When I moved to my first apartment, I brought along my little gray cat Billie. 

Billie had been a gift from a cast member in a production of Sound of Music I had just done, and I loved her dearly.

Billie loved my first apartment – because she was entertained all day by the mice that lived in the walls.  Hey, I’m just thoughtful that way.

My next apartment did not come with mice in the walls.  It did, however, come with another cat.  A big gray tom cat, whom I named Harold.

I named him Harold, because, being deep in my Monty Python fandom phase, I believed him to be that most dangerous of animals and thus, he was named after Harold the Clever Sheep.

Harold did not so much belong to me, as hung out with me from time to time.  He would wake me up in the mornings by walking along the extremely narrow sill on the outside of my bedroom window.  I still don’t know what exactly he was walking on – to all appearances, there was nothing there to walk on.

Once I was awake, he was allowed into the house to finish off Billie’s breakfast. 
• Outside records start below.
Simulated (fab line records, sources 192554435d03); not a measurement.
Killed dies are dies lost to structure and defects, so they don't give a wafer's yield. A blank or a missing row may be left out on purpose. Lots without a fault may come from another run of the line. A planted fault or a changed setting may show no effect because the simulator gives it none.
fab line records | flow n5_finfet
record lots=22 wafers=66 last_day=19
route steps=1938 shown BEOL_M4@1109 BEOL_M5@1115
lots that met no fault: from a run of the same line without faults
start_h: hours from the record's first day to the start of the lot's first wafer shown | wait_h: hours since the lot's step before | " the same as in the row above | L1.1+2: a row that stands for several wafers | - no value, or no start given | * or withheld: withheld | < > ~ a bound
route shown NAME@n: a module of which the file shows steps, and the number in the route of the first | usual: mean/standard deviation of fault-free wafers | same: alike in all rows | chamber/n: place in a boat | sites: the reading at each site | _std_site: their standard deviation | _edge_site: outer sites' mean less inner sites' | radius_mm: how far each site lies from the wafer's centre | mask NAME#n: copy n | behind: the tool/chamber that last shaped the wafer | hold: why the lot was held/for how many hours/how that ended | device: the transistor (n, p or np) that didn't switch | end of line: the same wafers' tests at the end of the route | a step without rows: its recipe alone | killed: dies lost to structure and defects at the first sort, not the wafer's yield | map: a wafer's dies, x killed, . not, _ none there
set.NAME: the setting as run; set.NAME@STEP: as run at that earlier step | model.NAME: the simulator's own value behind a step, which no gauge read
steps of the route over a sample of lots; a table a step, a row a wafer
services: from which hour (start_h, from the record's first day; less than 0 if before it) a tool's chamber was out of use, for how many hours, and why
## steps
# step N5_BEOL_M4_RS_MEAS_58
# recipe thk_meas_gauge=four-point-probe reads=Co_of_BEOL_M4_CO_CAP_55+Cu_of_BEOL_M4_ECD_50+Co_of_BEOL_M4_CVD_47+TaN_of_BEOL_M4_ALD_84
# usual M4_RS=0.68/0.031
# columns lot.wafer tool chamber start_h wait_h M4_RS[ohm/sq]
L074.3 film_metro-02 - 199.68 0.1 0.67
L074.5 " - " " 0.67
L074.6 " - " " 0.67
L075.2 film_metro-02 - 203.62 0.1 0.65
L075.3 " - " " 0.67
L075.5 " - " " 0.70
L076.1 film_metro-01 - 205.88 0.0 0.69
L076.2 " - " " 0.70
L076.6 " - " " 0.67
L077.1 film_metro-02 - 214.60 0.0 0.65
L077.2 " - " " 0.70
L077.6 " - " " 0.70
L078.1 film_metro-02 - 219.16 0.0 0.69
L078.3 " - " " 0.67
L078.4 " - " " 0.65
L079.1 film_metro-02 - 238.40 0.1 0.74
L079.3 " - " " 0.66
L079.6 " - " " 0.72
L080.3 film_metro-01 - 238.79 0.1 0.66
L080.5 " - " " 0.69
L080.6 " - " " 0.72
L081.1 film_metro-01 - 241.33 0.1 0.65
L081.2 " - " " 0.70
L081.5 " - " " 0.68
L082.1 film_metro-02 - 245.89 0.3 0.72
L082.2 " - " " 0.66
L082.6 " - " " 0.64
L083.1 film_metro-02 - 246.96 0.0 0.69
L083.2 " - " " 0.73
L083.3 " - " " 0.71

He also would wait for me to return from work, and go in and finish off any food Billie had left unfinished during the day. 

Once, I went to McDonalds, and returning to my car found Harold laying in the back seat of my car; apparently enjoying the trip.

He was a very mellow and pleasant boy. 

However, Harold lived in terror of Billie – and for good reason.

When Billie felt Harold had overstayed his welcome inside HER house, she would chase him.  Harold would try to dive under the sofa – except Harold’s butt could not fit all the way under the sofa.  So there was Harold with his front end under the sofa and his back end sticking up, undefended.  And Billie would just bat at poor Harold’s balls until I stopped her (which I endeavored to do as quickly as possible – right after I stopped laughing, because fuck it was funny). 

Harold was a clever sheep, though.  He learned after a few run-ins with Billie and her batting paws, that the best option was to simply sit down and refuse to move until Billie was removed from the scene. And that made me laugh too.

Then my work schedule changed and I didn’t see Harold for about a week.  When I came out of the house on the following Saturday, I found Harold laying in the driveway, almost too weak to move; and I realized that he had been depending on my schedule to provide him with food – and I realized that Harold was now my cat.

When I moved from the house, back into my Grandma Harris’ house, much as I wanted to, I couldn’t take Harold with me.  Grandma’s cat Skittabootch was barely able to put up with Billie and she certainly wasn’t willing to stand for a male cat moving into her queendom.

Luckily, my folks agreed to take in Harold. 

Harold immediately became best friends with their Siamese Raja – and they were inseparable, even curling up together in Raja’s little cat bed. 

Sadly Raja died.  Both cats were outside when the City sprayed for mosquitos.  The poison killed Raja, but Harold survived – but thereafter, his head was crooked (nerve damage) – he looked like a child’s drawing of a cat with the head not quite right; but despite his goofy appearance, he lived to a ripe old age.

My mother often complained about me naming Harold Harold. 

Their neighbor’s name was Cheryl (who kept sheep, coincidentally), and Mom would be outside calling Harold (there was a big orchard behind the house – perfect for safe kitty roaming).  And often Cheryl would call out – “What do you want, Betty?”  And my Mom would have to explain that no, she was calling for Harold, the cat. 

Hey, what could I do?  Harold was the only name for that most dangerous of animals.